The loudest AI story in business right now is still layoffs. Ramp's new data says owners should be a little more careful with that assumption.
Ramp published a new working paper on June 30 using firm-level spend data from Ramp joined with workforce data from Revelio Labs. In a sample of more than 21,000 U.S. firms, the company says businesses that invest heavily in AI grow headcount 10.2% over the two years after adoption. Entry-level headcount rises 12% in the highest-intensity group. Source
That does not mean AI is magic. It means the payoffs are showing up where adoption is deep enough to change operations.
Ramp is careful about that point. Its paper says the gains are concentrated in high-intensity adopters, which it defines as firms in the top third of per-employee AI spend during the first three months. Those firms are the ones using multiple models, coding agents, APIs, and other more advanced tools instead of just dabbling with chat subscriptions.
That distinction matters for small businesses. A shallow AI rollout can still feel like a tax: subscriptions, review time, cleanup, and a few marginal shortcuts. A deeper rollout can lower the fixed cost of work enough to unlock more jobs, more output, and in some cases more hiring.

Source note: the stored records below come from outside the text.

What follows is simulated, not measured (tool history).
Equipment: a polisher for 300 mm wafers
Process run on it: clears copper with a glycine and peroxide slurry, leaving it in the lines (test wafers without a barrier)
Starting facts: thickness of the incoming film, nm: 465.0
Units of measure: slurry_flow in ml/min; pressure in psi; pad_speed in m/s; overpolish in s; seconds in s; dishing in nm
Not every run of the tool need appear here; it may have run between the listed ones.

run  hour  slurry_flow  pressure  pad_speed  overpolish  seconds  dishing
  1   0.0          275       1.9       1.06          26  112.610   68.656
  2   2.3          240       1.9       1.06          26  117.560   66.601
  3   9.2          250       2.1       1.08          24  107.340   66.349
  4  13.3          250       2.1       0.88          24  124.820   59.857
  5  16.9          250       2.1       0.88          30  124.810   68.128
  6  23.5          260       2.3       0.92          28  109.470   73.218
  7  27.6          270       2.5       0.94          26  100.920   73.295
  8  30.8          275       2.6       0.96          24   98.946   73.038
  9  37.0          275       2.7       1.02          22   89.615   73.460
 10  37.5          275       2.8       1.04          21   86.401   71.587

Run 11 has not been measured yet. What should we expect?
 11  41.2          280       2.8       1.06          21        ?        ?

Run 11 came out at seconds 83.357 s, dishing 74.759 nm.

Ramp's own framing points to the same owner takeaway. If you have tried AI and did not see much change, that does not automatically mean the category is a bust. It may mean you have not crossed the threshold where the workflow is actually different.
The practical move is to stop asking whether AI is good or bad for jobs in the abstract. Ask which process it changes, whether the change is strong enough to matter, and what new work becomes possible once the bottleneck moves.
For small businesses, that is the real story here. AI is not just a cost-cutting tool. Used well, it can be a growth tool.